Religious faith may be declining in America but it is still a cultural force to be reckoned with, looming large in any general election cycle. Courting religious voters remains a factor in the calculus of any prospective presidential candidate, especially as neither party seems a natural home for many of them.
Americans are actually losing their religion rather faster than their faith. A recent poll showed that ‘nones’ – those without a religious affiliation – are now the country’s largest group for the first time: Americans are increasingly defining their own faith, and not asking a church to do it for them.
In this landscape, what a ‘Christian’ believes as a core value is suddenly malleable and open to influences from all sides.
Much in the way famous actors can command a wide audience for even the most ill-informed political opinions, politicians in the national spotlight can now opine about theology to an increasing slice of the electorate willing to give them a hearing. This week, one of the tangled mess of Democratic primary candidates made an unexpected bid for the pulpit.
Pete Buttigieg has been talking about his religion a lot in the last few days. Specifically, he has been talking about his Christianity, and what it should mean for voters and other politicians.

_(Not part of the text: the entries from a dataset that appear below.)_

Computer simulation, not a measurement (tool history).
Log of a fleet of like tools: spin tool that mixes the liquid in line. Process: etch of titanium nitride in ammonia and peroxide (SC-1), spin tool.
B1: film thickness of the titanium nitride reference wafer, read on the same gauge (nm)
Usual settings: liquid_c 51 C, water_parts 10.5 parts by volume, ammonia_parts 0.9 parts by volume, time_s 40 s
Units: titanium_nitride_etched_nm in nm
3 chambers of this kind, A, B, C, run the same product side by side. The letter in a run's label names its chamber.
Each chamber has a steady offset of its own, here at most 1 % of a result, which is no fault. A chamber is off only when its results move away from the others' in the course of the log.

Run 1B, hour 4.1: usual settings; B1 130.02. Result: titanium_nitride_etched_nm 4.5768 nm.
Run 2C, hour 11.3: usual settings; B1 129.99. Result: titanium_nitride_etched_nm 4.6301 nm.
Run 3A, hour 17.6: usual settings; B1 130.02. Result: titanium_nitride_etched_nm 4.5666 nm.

Over the weekend, Mayor Pete (as he is being marketed) told a Victory Fund event that his marriage had made him a better man, adding that ‘Yes, Mr Vice President, it has brought me closer to God.’
There is no record of Mike Pence asking him about his relationship with God or his marriage to Chasten Buttigieg, née Glezman. But the Mayor of South Bend wants ‘the Mike Pences of this world’ to know that on questions of same-sex marriage or sexual morality, especially as they apply to laws protecting religious liberty, ‘your quarrel, sir, is with my creator.’
Referring those who disagree with you to the Almighty isn’t a political statement, it’s a theological one. Mayor Pete isn’t defending his politics from other people’s religion, he is using his politics to challenge their religious faith.
In a later appearance on Meet the Press, Buttigieg took aim at the ‘unbelievable hypocrisy’ of President Trump’s religious beliefs and, by direct implication, those of his evangelical supporters.
Trump’s policies, according to Buttigieg, are ‘not consistent with anything that I hear in scripture or in church, where it’s about lifting up the least among us and taking care of strangers, which is another word for immigrants, and making sure that you’re focusing your effort on the poor.’
But if what Mayor Pete hears in church about immigration policy should inform the policy agenda, he is clear there are limits.
When asked about abortion, Buttigieg earnestly noted that ‘this is a moral question, it is not going to be settled by science.’
Moral questions, he said, shouldn’t be settled by ‘a male government official imposing his interpretation of his religion.’
One could be forgiven for assuming Mayor Pete had lapsed into an ‘unbelievable hypocrisy’ by suggesting that his (male government official) interpretation of his religion should bear on policy questions of immigration and economics but not abortion.
A cynic might conclude that Mayor Pete was open to a strictly selective application of religious morality in the public sphere. But this week he returned to his comments about Pence and LGBT rights, offering an interesting alternative take.
‘All of us deserve an equal claim on the blessings of life in this country; just because you’re LGBTQ doesn’t mean it’s OK to discriminate against you,’ he said during a stop in Washington state.
‘It’s time for us to move on toward a more inclusive and more humane vision of faith than what this vice president represents.’ Note that: a more humane faith – not politics.
Perhaps having intuited that it would be easier to change Christian doctrine than Democratic party policy, Pastor Pete is looking to lead a reformation. It is an interesting tactic.
Large sections of the electorate, notably pro-life voters and those with traditional views on marriage, find themselves in opposition to – even excluded from – the Democratic party over their religiously based beliefs.
Conversely, it is no novelty to observe that many of these same voters are not entirely at home in the Republican party either, with many favoring a less business centered approach to tax reform, an end the death penalty, or even a more involved government role in health care.
For years, the misalignment of both parties with religious voters has left many hoping one of them might open up to accommodate the full spectrum of their priorities. Pastor Pete seems to be instead calling on believers to broaden their faith to accommodate his party’s platform.
Despite the decline of religious affiliation in America, it remains a fundamentally religious country. Voters weigh the candidates and policies emotionally as much or more as they do technically. They still want to know that God is on their side.
Great swathes of America, mostly in states like Indiana, have yet to fully shake the traditional values with which they were raised.
In Buttigieg, they have on offer a candidate who is unselfconsciously telling them God is a Democrat, and Pence can take it up with Him. Pastor Pete’s church is woke but reasonably spoken, offering a theology of identity politics which asks nothing of traditional believers but their vote, and that they get out of the way.
It remains to be seen how far Mayor Pete is willing to go in bringing his own brand of Sunday school into the town hall, if other candidates might follow suit, and if he can make believers into converts.
But if he proves successful, it could change the dynamic of the primary campaign, and even the general election.
Americans have long been accustomed to politicians getting religion, but can candidates now convince an increasingly unaffiliated faithful to believe in their politics?